Of no surprise studies highlighted in psychology Today state that familiarity of physical features also count towards someone’s attraction. There is another old saying boys are attracted to women who look like their mother. The fact is that we attribute this quantity to something that is pleasing to the eye and to the beholder, but that seems to be too relative as what may appears pleasing to one person need not appeal to another.
It is this ‘beauty’ that started many a war starting with the legend of Helen of Troy; the consensus is that a war did indeed take place and Troy was leveled but archeologists’ are yet to find conclusive proof of Helen’s existence. Legend says she was the most beautiful girl in Greece and the daughter of the ruler of the Universe, Zeus – this, the odds are will never be proven. I digress, does this mean that the whole story about a face launching a thousand ships is all make-believe? Not necessarily, for just because we have not been able to determine the existence of one person does not mean that the Trojan war did not take place.
But we have other examples of real-life historical people who changed the course of human history with their beauty such as Queen Cleopatra herself. With her beauty, she was able to beguile and bewitch the Roman dictator Caesar as well as his second in command, Mark Anthony, which only goes to show you that beauty can indeed play a very powerful role and can even shape the history of the world. On the evidence of portrait coins struck by Cleopatra, philosophers such as Blaise Pascal assumed her prominent nose was an element of the physical attraction with which she seduced Julius Caesar and Mark Antony thus changing the course of the history of the world.

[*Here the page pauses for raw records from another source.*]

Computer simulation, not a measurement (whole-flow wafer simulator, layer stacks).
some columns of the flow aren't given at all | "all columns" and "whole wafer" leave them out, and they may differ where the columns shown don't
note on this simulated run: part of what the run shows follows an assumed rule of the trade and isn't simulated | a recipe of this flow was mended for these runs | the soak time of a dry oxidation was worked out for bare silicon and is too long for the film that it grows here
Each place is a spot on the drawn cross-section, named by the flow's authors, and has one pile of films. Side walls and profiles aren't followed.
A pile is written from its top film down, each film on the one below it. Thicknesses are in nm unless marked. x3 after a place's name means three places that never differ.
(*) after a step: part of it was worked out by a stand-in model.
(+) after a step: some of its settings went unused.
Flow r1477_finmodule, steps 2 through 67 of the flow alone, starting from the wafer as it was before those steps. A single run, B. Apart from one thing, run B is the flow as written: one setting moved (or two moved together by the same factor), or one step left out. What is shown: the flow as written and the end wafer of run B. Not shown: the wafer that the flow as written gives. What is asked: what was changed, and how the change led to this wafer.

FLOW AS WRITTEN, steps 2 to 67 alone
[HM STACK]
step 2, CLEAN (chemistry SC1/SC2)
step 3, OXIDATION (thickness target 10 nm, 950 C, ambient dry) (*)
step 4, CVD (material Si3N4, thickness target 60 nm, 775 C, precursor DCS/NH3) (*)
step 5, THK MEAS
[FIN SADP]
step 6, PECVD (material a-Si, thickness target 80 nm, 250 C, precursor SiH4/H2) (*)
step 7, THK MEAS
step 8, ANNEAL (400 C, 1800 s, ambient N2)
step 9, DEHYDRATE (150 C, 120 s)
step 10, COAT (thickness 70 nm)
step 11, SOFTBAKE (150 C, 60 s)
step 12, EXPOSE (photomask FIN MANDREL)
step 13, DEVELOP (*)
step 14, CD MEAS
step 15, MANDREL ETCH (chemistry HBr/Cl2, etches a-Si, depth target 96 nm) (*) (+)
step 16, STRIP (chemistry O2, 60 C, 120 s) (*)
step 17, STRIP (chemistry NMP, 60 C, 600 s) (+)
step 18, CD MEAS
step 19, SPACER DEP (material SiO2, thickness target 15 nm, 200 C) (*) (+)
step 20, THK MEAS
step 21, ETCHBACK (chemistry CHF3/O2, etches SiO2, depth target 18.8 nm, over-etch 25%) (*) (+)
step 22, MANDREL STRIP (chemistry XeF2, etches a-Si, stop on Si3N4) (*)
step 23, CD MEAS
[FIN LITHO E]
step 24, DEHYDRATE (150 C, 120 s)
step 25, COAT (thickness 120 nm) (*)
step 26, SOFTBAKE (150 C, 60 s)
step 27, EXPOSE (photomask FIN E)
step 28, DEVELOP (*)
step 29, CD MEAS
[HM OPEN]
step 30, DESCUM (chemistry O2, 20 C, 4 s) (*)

Roman statesman Cassius Dio, claims that when Julius Caesar (100-44 BC) first met Cleopatra, “she was a woman of surpassing beauty, and at the time 48 BC, when she was in the prime of her youth, she was most stunning”
But importantly, beauty often goes way beyond physical appearances and can rely on other facets such as power, wealth and intellect. A recent archeological survey turned up Cleopatra’s sculpture, as she would have looked and it seems that she was not so beautiful looking. However, she was able to bring Rome crashing down before her with her intellect? Dr. Sarah B. Pomeroy, a social historian claims among her piers, that Cleopatra forged her powerful position with her, ‘intellectual capacities, strategic talent and formidable wealth’.
All told beauty is in the eye of the beholder and may encompass attributes of physical, personality, social rank and wealth among others. In life actually the enjoyment can be in striving for a goal. The work put in to make your business grow or to have a family of your own. Beauty is no different. A day at a spa is a very enjoyable trip where people will meet others and socialize. Beauty salons are no different where typically women will enjoy socializing, having their nails polished and their hair styled in the name of beauty.
An ancient quote is as valid today as in ages gone by:
People like your for your beauty, they love you for your imperfections.
Actress Audrey Hepburn once wisely said:
The beauty of a woman is not in a facial mode but the true beauty in a woman is reflected in her soul. It is the caring that she lovingly gives the passion that she shows. The beauty of a woman grows with the passing years.
This only goes to show you that ‘beauty’ is so much more than about the admiration of physical features and the admiration of good looks. We should look at the beauty within someone which does not fade with age or depend on an accident of birth. The beauty within does not helplessly decay like the body we’re born with.